SENTIMENTS AGAINST SLAVERY.

A most interesting and suggestive article on the sentiment of Great Britain, on the subject of slavery, will be found in another part of our paper. It is from the London Morning Advertiser, said to be the second paper in circulation and influence in England. This article gives a painful but truthful account of the position and influence of the clergy of this country on the subject of slavery; and warns the people of England against the corrupting influence likely to be exerted on the public mind of Great Britain, by an influx of the pro-slavery clergy of America at the World's Fair. This

article is interesting in several respects, but we allude to it mainly as suggesting the most feasible and certain way of abolishing the blood-stained system of American Slaverythat is, by combining the public sentiment of the civilized world and especially of the Free States of this confederacy, against it. The moment that witnesses correct views and feelings on this subject, approximating to a universal adoption in the civilized world, and also an appropriate expression of those views and feelings, will witness the freedom of every slave on American soil. This will be the case if not a single conscience in the slaveholding States is convinced of the sin of slavery. A regard to reputation, if not to justice, will compel the slaveholder to relax his grasp. Let us look at some of the reasons. for this belief.

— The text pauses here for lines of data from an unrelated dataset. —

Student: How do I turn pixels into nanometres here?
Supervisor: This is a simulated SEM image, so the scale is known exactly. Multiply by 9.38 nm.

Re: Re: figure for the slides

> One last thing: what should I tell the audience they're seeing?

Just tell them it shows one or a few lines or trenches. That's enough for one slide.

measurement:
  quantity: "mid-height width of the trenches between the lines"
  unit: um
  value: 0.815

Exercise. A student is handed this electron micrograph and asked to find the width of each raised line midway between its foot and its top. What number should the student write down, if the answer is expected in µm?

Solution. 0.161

A regard to the opinions of others is a much stronger motive, with the mass of men, than regard to right and justice. What will the world say? is a much more common question than what says the Word of God? Men are often deterred from the performance of known duty by the fear of incurring the ill opinion of their fellow-men. It has been, in all ages, but a very small portion of the race that have been actuated in the main course of their lives and conduct by the naked consideration of right and duty. Against the combined influence of a general public sentiment nothing can sustain a person for any length of time, but a deep consciousness of right, and a strong abiding sense of duty. This idea is not abolition fanaticism, but most orthodox sentiment, preached from the pulpits of all denominations, in the ten thousand warnings to sinners and Christians, against the influence of evil associates, and against the fear of the world.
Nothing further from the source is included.